BR is a city-block metric of similarity (S) that is calculated as:
where, for all variables (k), P is the total percentage in assemblages i and j. This provides a scale of similarity from 0-200 where 200 is perfect similarity and 0 is no similarity.
This remainder of this document provides a brief overview of the BR.R script. This script is based on the BRSAMPLE originally written by Keith Kintigh as part of the Tools for Quantitative Archaeology program suite. You can download a sample data file along with the script to follow along with this example. Right click and click Save As for both of the files above. The sample data used here are based on Huntley's (2004, 2008) ceramic compositional study focused on the Zuni region. The discussion and interpretations of the sample data presented below are also based on Huntley's published work.
File Format: This script is designed to use the *.csv (comma separated value) file format.
Table Format: Tables should be formatted with each of the samples/sites/observations as rows and each of the categorical variables as columns. The first row of the spreadsheet should be a header that labels each of the columns. The first column should contain the name of each unit (i.e., level, unit, site, etc.). Row names may not be repeated. All of the remaining columns should contain numerical count or percent data. The sample data from Huntley's (2004, 2008) study consist of counts of 5 ceramic compositional groups from 9 sites in the Zuni region :
Requirements for Running the Script: In order to run this script, you must install the R statistical platform (version 2.8 or later) and the "statnet" package.
Starting the Script: The first step for running the script is to place the script file "BR.R" and the data file "BR.csv" in the working directory of R. To change the working directory, click on "File" in the R window and select "Change dir", then simply browse to the directory that you would like to use as the working directory. Next, to actually run the script, type the following line into the R command line:
Running the Script: After typing the command above into the command line, the console will request user input with two prompts.
Are the data percents or counts? 1=percents, 2=counts: At this prompt enter 1 if input data are percents. For percent data, the script will output a rectangular matrix of BR values for all pair-wise comparisons and then end without running the sampling error assessment (which requires count data). If the data are counts, a second prompt will appear.
How many random runs : At this prompt, enter the number of random runs that you wish use to assess sampling error. Increasing the number of random runs increases the total time it will take to calculate probabilities. Most relatively recent computers (should be able to calculate 1,000 runs in a few seconds to several minutes depending on the size of the original data table.
Output: After the script has run, one or two files will be placed in the R working directory depending on whether percent or count data were input.

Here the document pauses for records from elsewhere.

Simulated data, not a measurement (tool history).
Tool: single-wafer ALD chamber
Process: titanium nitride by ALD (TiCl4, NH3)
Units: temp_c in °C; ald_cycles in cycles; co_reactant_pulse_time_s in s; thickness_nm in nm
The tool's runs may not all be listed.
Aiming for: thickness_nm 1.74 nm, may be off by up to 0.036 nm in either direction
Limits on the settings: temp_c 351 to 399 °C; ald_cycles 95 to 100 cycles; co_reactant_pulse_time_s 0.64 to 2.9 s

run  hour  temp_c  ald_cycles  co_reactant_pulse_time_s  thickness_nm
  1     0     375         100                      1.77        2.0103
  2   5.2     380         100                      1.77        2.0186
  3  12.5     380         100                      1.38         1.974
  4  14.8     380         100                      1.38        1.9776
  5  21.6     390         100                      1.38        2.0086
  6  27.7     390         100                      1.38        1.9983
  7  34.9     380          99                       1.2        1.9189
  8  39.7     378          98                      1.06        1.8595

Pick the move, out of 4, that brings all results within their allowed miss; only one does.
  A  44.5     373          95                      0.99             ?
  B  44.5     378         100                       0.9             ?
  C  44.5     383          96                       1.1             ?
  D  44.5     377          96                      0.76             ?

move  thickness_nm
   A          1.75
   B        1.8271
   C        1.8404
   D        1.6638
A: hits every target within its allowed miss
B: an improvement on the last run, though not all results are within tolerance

For both percent and count data, a file named "BR_out.csv" will be output. This file is a rectangular matrix of Brainerd-Robinson similarity coefficients for all sites/samples included. If the input data are counts, a second file named "BR_prob" will also be created. This file is a rectangular matrix of probability values based on the Monte Carlo simulation procedure described below. In this table, a value of 0 indicates a probability less than the number of significant digits considered. For example, if probabilities were calculated to thousandths (i.e., 0.115), a value of 0 indicates some value < 0.001. The sample output table should be similar to the table shown below. Actual values will vary somewhat do to the randomization procedure. The sample output shown here was calculated based on 1,000 random runs. Again, numbers shown in red in the table below represent comparisons between sites in the same settlement cluster and comparisons in black represent comparisons between settlement clusters.
Interpreting the Output:
The BR values provided in the first table above are relatively easy to interpret. A higher value indicates that the assemblages being compared are more similar in terms of the proportions of categorical variables considered (in this case, ceramic compositional groups). A cursory inspection of the BR matrix for the sample data suggests that BR values are highest among settlements in the same cluster (Huntley 2004, 2008).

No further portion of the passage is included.